In Partnership with 74

El Camino Real calls for emergency meeting Friday to discuss possible discipline

Mike Szymanski | September 15, 2016



Your donation will help us produce journalism like this. Please give today.

ElCaminoRealCharter

El Camino Real Charter High has back-to-school night this week.

An emergency meeting has been called for Friday morning by the El Camino Real Alliance Board to discuss an internal investigation and the paperwork left to satisfy an LA Unified inquiry. On the agenda is “public employee discipline/ dismissal/ release” in closed session.

Meanwhile, the El Camino Real Charter High School already sent new documentation to LA Unified to answer questions of their Notice of Violation which could lead to the district taking back the independent charter school. The school plans to give more documentation before the Sept. 23 deadline next week.

Before Friday’s meeting was announced, Marshall Mayotte, the school’s chief business officer, said Wednesday that the board has been trying to schedule a special meeting since LA Unified issued the Notice of Violation at last month’s LA Unified school board meeting. The El Camino board is made up of three teachers, a parent, a classified employee representative and two community representatives.

“We are not sure what they will discuss, but it could have to do with the Oracle report,” Mayotte said.

The school spent $20,000 to hire Oracle Investigations Group earlier in the summer when LA Unified charter division officials were asking about what they called “seemingly exorbitant personal and/or improper expenses.” It is possible that some results of the investigation will be revealed on Friday, and it’s possible the board could decide whether or not the results could be made public. But it’s also possible the report may fall into attorney/client privilege and never be released to the public.

Marshall Mayotte, El Camino Real chief business officer

Marshall Mayotte, El Camino Real Charter chief business officer.

These next few days are important to the future of the academically successful charter school. Thursday is back-to-school night, which will not be a forum for anyone to address the issues before the LA school board, according to ‎the school’s Director of Marketing Melanie Horton. Parents have been notified by a weekly newsletter and staff is informed regularly at staff meetings about the progress of the school’s response.

Friday’s emergency meeting will be followed next Wednesday by the El Camino regularly scheduled board meeting. El Camino isn’t expected to be scheduled for discussion at Tuesday’s LA Unified school board meeting, but issues or updates could be brought up while other charter school issues are addressed. Then, Sept. 23 is the school’s final deadline to answer all of the district’s questions.

“We feel confident that all of the questions will be answered to their satisfaction and that we will be able to put this behind us,” Horton said.

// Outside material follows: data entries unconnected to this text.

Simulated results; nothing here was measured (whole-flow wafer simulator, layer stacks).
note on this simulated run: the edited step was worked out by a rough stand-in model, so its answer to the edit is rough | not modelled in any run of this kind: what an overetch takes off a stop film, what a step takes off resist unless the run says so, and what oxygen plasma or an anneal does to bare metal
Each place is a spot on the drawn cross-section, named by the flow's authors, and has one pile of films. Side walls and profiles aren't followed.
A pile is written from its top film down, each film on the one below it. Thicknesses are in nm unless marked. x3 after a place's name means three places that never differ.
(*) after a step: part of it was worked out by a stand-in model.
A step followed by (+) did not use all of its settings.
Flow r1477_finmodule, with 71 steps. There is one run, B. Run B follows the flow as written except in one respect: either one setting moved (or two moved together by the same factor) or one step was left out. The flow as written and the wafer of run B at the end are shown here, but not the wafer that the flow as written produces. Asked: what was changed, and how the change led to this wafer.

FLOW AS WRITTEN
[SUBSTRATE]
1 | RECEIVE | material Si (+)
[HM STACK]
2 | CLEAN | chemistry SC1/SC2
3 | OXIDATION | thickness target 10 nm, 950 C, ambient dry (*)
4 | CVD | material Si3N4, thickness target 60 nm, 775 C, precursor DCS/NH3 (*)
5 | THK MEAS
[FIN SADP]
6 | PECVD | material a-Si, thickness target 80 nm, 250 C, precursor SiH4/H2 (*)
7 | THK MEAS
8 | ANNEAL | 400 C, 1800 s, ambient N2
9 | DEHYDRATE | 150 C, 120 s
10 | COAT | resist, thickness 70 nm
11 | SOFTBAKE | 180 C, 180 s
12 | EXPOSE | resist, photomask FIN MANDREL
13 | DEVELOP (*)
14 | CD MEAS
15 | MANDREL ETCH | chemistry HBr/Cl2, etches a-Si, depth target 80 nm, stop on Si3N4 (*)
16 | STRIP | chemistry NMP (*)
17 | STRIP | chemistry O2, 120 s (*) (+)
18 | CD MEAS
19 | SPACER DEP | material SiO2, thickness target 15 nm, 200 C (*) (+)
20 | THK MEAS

LA Unified school board President Steve Zimmer asked for a detailed list of the inaccuracies that the school saw in the violation notice presented by the district’s charter division. After three weeks, they presented 40 of them to Zimmer. Some of those included business expenses such an Academic Decathlon coach who traveled to Sacramento to receive a proclamation by the state Senate. Others include charges made on Mayotte’s card by other employees.

Some of the teachers were concerned about the school’s response to the district and wanted to be involved in writing the response, but Horton said, “This requires going over a lot of accounting records handled by the business office so teachers are not involved in the response.”

“It’s really a busy time for our teachers and they are making every effort to stay focused,” Horton said. “There was some fear about what it all means, and is the school going to close tomorrow, but we have had staff meetings and explained the process and let everyone know it is our top priority to put out a quality document and provide a satisfactory response that will end this process.”

El Camino officials, who claim there is no wrongdoing in their financial reports, provided a lot of details and evidence that they provided previously, but did so once again “just to prove our point,” Horton said.

The LA Unified staff noted that no one at the school has been disciplined or replaced for violations, and Horton said the El Camino Real Alliance Board “made it clear that they won’t take any action until they study the results of the Oracle report and have all the information and allow due process to all of our employees.”

Mayotte said the school didn’t have a chance to respond fast enough before the Notice of Violation was made public.

This is the first of three steps the district would have to take before the school reverts from a charter to a district school. The school converted to an independent charter in 2011 and receives $32 million a year in government funding.

Patrick O’Brien, a parent of two children who just started at El Camino, sent a detailed letter to Zimmer protesting the unfairness of the scrutiny that the school faces. An attorney who has conducted investigations himself, O’Brien wrote: “I don’t at all disagree with the reasonableness of your use of a school-owned vehicle to head out for dinner and a nightcap when you’ve put in a long day of school business, and I don’t really think the law is intending to prohibit that. But the apparent approach of the Notice of Violation report applied to your use of a school vehicle seems to reach the same unproductive result.”